By Ashwini Deshpande
I was rewarded with an HMT Suchitra 40 years ago, back when parents gifted wristwatches to their children on securing good marks in the 10th grade. However, a pang of disappointment coursed through me when I realised that it didn’t have a focus on function — the date and day displays were missing — but on form instead. Although not particularly focussed on gender equality at that time (I was 14), it did occur to me that dates were regarded as ‘unimportant’ to a girl’s life. But then I came across a list of ‘25 Best Wristwatch Brands for Women’ recently, and precisely four of those had a date indicator, while one single watch incorporated a display for the day.
User at the centre
Watches have seen an evolution, where they’re now regarded as functional objects/ crucial lifestyle accessories, as opposed to simply being status symbols. But the needle of parity as far as functionality is concerned has barely moved. Assuming that some research goes into the process of watchmaking, is it true that women value sleekness/ aesthetics/ minimalistic body work over technical, functional aspects? A few years ago, I came across an advertisement for refrigerators proudly announcing that their products were designed with inputs from women in the team. This eliminated unnecessary bending and back pains that are prevalent otherwise. Did this mean that for years they were being designed without considering the primary users’ convenience?

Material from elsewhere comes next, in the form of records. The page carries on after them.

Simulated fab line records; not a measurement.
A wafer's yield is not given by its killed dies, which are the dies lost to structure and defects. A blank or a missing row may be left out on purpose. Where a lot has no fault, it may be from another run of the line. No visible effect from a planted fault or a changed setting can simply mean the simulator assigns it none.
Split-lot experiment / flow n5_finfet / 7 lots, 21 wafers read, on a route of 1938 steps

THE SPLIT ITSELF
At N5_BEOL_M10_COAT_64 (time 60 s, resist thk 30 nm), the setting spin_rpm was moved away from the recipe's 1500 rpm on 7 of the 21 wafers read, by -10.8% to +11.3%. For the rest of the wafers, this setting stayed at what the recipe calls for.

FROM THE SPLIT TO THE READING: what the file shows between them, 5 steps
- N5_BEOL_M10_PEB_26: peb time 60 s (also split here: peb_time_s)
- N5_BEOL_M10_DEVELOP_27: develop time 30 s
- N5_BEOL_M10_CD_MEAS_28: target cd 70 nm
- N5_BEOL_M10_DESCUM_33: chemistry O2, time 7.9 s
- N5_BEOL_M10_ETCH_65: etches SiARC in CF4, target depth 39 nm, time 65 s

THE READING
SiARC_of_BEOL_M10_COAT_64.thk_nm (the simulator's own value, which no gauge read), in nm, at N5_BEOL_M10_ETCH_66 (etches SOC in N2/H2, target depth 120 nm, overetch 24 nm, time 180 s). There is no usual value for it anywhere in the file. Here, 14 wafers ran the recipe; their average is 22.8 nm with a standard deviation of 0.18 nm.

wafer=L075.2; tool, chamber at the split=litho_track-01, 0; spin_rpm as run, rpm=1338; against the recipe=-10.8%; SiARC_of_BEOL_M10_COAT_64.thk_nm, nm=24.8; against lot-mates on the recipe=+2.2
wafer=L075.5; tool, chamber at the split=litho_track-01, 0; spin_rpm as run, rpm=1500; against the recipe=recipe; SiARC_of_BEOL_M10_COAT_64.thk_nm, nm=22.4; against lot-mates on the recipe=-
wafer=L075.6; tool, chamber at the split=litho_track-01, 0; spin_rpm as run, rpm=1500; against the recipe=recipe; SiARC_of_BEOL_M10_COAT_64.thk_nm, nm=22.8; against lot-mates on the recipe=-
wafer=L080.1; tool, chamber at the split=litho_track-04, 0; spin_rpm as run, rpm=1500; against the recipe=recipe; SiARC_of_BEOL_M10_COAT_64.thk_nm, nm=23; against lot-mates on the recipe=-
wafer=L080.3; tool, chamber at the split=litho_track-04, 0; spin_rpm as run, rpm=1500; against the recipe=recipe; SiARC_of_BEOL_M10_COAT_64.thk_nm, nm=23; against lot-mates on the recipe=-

Let us talk about something more intimate: the bra. Here are some revelations for those who don’t wear one: In 2014, Rudy Ribbon, a new-age US-based intimate wear brand talked to over 3,000 women to understand their attitudes towards bras. A staggering 92% of the respondents said they just want support and comfort; 21% rated their bra “an enemy I wish I had never met”; and nearly half said, “a business partner I put up with”. When asked to describe their bra in one word, the most popular term was ‘uncomfortable’.
Now, Rudy Ribbon utilised this data (in addition to other surveys) to completely eliminate wire-based bras from their range of products, to develop a bra replacement — the camisole. They sold over 500,000 units of this by 2018 alone.
What women want
After having worked in the field of user-centred design for over 30 years, I can safely conclude that gender has an impact on decision making processes. I believe there are four key dimensions that cement women’s relationships with products.
Functionality: if the object has to perform certain function/s, how well is it doing that? Is it increasing efficiency? Does it work for me? Then comes aesthetics: does it align with my aesthetic preferences of colour, texture, shape and scale? Do I like the way it looks and feels?
Then there’s interaction: is it easy to use/ instal/ operate/ interact with/ maintain? And finally, communication: does it seem like the brand understands my pain points/ needs/desires, and does it provide a solution? Is the tone of the brand voice resonating with me?
The bottom line is that all of these considerations are integral when it comes to understanding women, their decisions and the value systems that lie beneath them. So, even if the end goal is to simply boost business, there is only one way forward.
This is not just true about cars, white goods, mobile phones or office chairs. I know of lingerie or femcare brands that have no women in their product development teams. When women are purchasing goods/ products/ services or are making purchase-oriented decisions, it is imperative to consider their points of view. Sounds like a no-brainer, but does it really happen that way?